The magic snap is not magic. Contact blades are not flat.

One thing you will notice about US breakers in matching panels is that they "Snap" in with a definite resounding snap. And when you try to remove them, the initial force needed to pull them out the first 0.1mm is considerably greater than the force needed to pull them the rest of the way.

That's because the bus bar in the service panel actually has a little "nub" shaped into it, of a specific shape. That shape engages matching curves on the breaker's spring clip. It works like a detent, creating the snap. However the good contact also creates a lot of mating surface area. As such, it runs at sane temperatures during high current flow, which is why UL approves it.

Every panel manufacturer uses a different shape of bus bar, requiring different shaping on the breaker's spring clip. They are different because of patents. Each manufacturer has patented their shape, because they think it outperforms their competitor's shape (and avoids violating their competitor's patents). Eventually patents expire, such as Square D's QO (queue oh) patent expired, permitting Murray/Siemens to manufacture its QD (queue dee) breakers for QO panels. Still, Siemens is unable to make breakers that fit both Murray and QO panels, because they are still different. They are locked into the old designs because new breakers need to fit old and new panels alike.
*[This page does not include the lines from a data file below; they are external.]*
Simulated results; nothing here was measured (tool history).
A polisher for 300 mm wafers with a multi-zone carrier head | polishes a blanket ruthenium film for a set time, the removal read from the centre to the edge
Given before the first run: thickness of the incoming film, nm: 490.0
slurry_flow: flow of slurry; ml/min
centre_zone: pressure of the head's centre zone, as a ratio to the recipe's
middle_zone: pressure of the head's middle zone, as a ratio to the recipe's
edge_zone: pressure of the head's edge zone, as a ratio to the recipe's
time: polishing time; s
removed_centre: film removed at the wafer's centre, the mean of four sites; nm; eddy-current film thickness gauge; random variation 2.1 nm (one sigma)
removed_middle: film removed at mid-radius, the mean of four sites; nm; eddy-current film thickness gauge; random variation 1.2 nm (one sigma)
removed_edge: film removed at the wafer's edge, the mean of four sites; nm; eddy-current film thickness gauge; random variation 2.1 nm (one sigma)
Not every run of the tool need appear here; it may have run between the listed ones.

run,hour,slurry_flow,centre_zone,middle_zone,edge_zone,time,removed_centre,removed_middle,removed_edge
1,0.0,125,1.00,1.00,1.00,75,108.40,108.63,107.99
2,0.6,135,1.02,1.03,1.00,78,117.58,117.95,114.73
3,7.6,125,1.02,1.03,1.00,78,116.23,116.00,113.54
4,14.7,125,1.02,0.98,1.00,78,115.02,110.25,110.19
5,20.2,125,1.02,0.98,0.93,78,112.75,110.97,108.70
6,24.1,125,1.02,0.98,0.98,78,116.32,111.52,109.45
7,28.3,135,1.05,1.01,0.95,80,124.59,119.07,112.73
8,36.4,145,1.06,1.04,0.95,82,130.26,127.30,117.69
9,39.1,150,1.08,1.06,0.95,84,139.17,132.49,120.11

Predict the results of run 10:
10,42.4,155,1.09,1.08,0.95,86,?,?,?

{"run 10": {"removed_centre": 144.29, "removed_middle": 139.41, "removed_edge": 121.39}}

So when you use an alien breaker, the clips and nubs don't mate as intended by the two manufacturers, and this is not an accident, it's by design. They are not trying to keep you from using alien breakers, they are (were) trying to keep from being sued for patent infringement. Anyway, you end up with the clips only mating at 2-4 points instead of flat surface contact, and point contact like that is only good for a couple of amps before it starts melting, opening, arcing and burning.